I feel the need, the need for speed.
Faster, Faster, until the thrill of speed overcomes the fear of death.
If you're in control, you're not going fast enough.
And so on and so forth. There's a time and a place for going fast, and there's no better place to do that than when querying Have I Been Pwned's Pwned Passwords service. (Ok, a lot less glamorous than the context of the previous statements, but also less likely to have a catastrophic outcome.)
In December last year, Pwned Passwords saw not just a fresh batch of 225M new passwords from the NCA, but it also welcomed the ongoing ingestion of new passwords from the FBI. This created a lot of excitement which is great, but it also led to a very important question: what's the fastest way to query the entire corpus of data? That API is returning more than 99% of queries from the Cloudflare edge so it should be super fast, but how fast? What happens if you want to check millions of passwords? As all the Pwned Passwords code is now open source, we thought it would be cool to open this challenge up to the community and see what you can come up with in terms of an app to do just this. And, in the spirit of open source, that code should be available to all so that your good work can benefit the masses.
Here's what we've done: chief Pwned Passwords wrangler Stefán Jökull Sigurðarson has stood up a repository which you can begin working on right now. If you'd like to contribute in another language, leave a comment below and we'll create an all new repo in your favourite language; folks using this code need to be able to read, understand and trust the code so the more the merrier. There's no API key for this service so no secrets management, just plain and simple code that queries well documented existing APIs.
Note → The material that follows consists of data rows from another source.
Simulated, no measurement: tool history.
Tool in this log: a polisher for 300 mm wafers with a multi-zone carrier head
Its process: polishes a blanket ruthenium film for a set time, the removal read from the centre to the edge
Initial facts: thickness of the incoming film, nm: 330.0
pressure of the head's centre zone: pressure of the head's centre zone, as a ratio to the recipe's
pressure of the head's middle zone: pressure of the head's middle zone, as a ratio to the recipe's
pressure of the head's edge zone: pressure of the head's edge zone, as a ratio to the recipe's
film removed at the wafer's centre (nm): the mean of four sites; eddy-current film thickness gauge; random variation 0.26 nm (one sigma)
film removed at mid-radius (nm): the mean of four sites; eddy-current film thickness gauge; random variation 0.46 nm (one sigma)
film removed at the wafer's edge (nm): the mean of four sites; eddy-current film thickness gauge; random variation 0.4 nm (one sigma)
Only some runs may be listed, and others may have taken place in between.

A few little tips for you:
- You should be able to read in a collection of plain text passwords from a text file and write out a set of results where for each password, the prevalence with which it's been seen is emitted in a readily parseable format. For example, a CSV file of plain text password and prevalence pairs.
- There are only 16^5 different possible API queries due to the way the anonymity model works (check the docs - you're only querying the first 5 chars of a SHA-1 hash). Particularly as the number of passwords checked increases beyond the ~1M possible unique queries, the time per password query should massively decrease...
- ...depending on how much data you can cache locally without the need to re-query a remote service. Think about using local storage or memory constructs such that you never need to go back out "over the wire" for subsequent queries of the same hash prefix.
- If you'd like a sample password set to test on, try the top 100,000 most prevalent password in Pwned Passwords, courtesy of the NCSC (that'll obviously have a 100% hit rate).
- If you'd like an even larger sample set, try the 14M "Rockyou" list (that'll also give you a 100% hit rate as all of those were loaded into HIBP very early on).
- Report on speed. Include a summary at the end of the process that provides - at the very least - the number of passwords checked, the percentage found in HIBP, the total duration and the number of passwords checked per second. This will help us race different variants of the challenge 😎
- That's all, the repo is here, go for it: https://github.com/HaveIBeenPwned/PwnedPasswordsSpeedChallenge
And that's pretty much it. This is a pretty simple little challenge that I hope you can have some fun with, but it's also a challenge that will do a great deal of good for many organisations and individuals alike.
Stefán has already made a head start on a C# .NET version and has achieved some blistering results:
Mileage will vary based on factors such as cache level (his Cloudflare edge node already had 100% of those requests cached) and bandwidth (let's just say Reykjavík doesn't have Australia level connectivity), but those 3k+ requests per second are a pretty good benchmark to begin with. Wanna go really fast? Check out the speed against locally cached passwords:
So, can you beat it in your language of choice? Give it a go 🙂
And just to save this coming up in the comments, no organisation should be storing customer passwords in a format they could readily feed into this challenge. Where this is useful is for cases where passwords have been obtained in plain text and that ranges from credential stuffing lists to malware campaigns to law enforcement agencies identifying compromised passwords in the course of their investigations.